Typos fixed, italics added, embedded hyperlinks activated.

Related readings:

Date: Tue, 05 Oct 1999 13:20:30 -0700
To: edapple@aol.com
From: Kirby Urner <pdx4d@teleport.com> 
Subject: Re: Philosophy of mathematics, Nominalism, LW and RBF

Howdy Ed --

Was at the local Powell's on Hawthorne last night, and picked 
out James Robert Brown's new book Philosophy of Mathematics: 
an introduction to the world of proofs and pictures 
(Routledge, 1999).  I also got a new (used) copy of Critical 
Path as mine has disintegrated (have another copy on disk) -- 
plus a couple Octavia Butler scifi novels for airplane reading.

A number of things I like about this philosophy book.  However, 
I also want to circle a potential source of confusion when it 
comes to discussing Wittgenstein's stuff -- which this book 
does, at some length.

The confusion centers around this word 'Nominalism', which
gets its initial trajectory in Medieval Times.  It's usually
cast against both Platonism and/or Realism (also potentially
confusing, as nominalism may sound more "realistic" vis-a-vis
an insistence on the "reality" of Platonic universals).

Whereas the Platonist thinks meanings of words may stem 
from their pointing to metaphysical universals, the nominalist
considers these same words to be linked only to particulars,
as universals do not exist.  That sounds like a sentence
you'd typically find in a philosophy book.

Quoting from Encarta:

  Nominalism, doctrine in the medieval philosophy of 
  Scholasticism, stating that abstractions, known as universals, 
  are without essential or substantive reality, and that only 
  individual objects have real existence. The nominalistic 
  doctrine is opposed to the philosophical theory called extreme 
  realism, according to which universals have a real and 
  independent existence prior to and apart from particular 
  objects. Nominalism evolved from the thesis of Greek 
  philosopher Aristotle that all reality consists of individual 
  things; extreme realism was first enunciated by Greek 
  philosopher Plato in his doctrine of universal ideas.

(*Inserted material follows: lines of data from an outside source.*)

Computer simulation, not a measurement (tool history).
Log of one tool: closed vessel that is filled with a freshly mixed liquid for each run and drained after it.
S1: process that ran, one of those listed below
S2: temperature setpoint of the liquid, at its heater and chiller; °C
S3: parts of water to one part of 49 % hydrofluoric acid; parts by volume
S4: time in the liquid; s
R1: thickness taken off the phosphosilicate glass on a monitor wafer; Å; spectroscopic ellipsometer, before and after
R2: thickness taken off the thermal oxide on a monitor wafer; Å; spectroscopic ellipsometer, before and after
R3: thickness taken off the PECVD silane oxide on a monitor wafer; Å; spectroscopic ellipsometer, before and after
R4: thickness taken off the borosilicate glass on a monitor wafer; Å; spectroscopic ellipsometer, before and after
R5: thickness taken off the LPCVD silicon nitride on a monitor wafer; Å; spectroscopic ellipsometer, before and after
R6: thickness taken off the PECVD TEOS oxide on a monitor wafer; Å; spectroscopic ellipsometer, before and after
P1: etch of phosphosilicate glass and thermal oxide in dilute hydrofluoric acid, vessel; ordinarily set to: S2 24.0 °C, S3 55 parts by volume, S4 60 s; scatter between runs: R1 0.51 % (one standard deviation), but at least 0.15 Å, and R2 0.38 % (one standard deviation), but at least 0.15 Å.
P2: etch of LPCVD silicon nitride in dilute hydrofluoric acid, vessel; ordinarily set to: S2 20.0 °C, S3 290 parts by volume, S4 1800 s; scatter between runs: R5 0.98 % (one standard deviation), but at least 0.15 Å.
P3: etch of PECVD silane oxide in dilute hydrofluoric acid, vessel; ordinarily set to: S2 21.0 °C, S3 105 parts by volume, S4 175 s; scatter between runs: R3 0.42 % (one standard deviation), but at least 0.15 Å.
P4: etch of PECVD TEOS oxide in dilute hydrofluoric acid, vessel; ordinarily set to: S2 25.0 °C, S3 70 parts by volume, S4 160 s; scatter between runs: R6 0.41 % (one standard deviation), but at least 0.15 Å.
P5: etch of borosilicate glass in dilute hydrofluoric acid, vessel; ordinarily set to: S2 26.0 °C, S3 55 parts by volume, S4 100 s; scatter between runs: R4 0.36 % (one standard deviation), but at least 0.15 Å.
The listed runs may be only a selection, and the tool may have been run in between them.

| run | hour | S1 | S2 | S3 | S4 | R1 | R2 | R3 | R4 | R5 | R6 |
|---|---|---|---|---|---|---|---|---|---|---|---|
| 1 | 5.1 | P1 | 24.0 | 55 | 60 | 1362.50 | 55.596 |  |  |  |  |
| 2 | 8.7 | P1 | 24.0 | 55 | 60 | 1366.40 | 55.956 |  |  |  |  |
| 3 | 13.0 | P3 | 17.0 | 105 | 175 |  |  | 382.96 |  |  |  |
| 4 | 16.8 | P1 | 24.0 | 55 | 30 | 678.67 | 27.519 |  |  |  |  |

However, what both Platonism and Nominalism seem to share, is a 
model whereby "meaning" or "sense" is primarily owing to the 
fact that signs or symbols have referents.  What's at issue is 
the nature of those referents: are they "particulars" or 
are they "universals"?  Both schools of thought share a 
name->thing model of meaning.

As the Catholic Encyclopedia puts it:     

  What are called general ideas are only names, mere verbal 
  designations, serving as labels for a collection of things   
  or a series of particular events. Hence the term Nominalism.   
  Neither Exaggerated Realism nor Nominalism finds any difficulty 
  in establishing a correspondance between the thing in thought 
  and the thing existing in nature, since in different ways, they
  both postulate perfect harmony between the two. 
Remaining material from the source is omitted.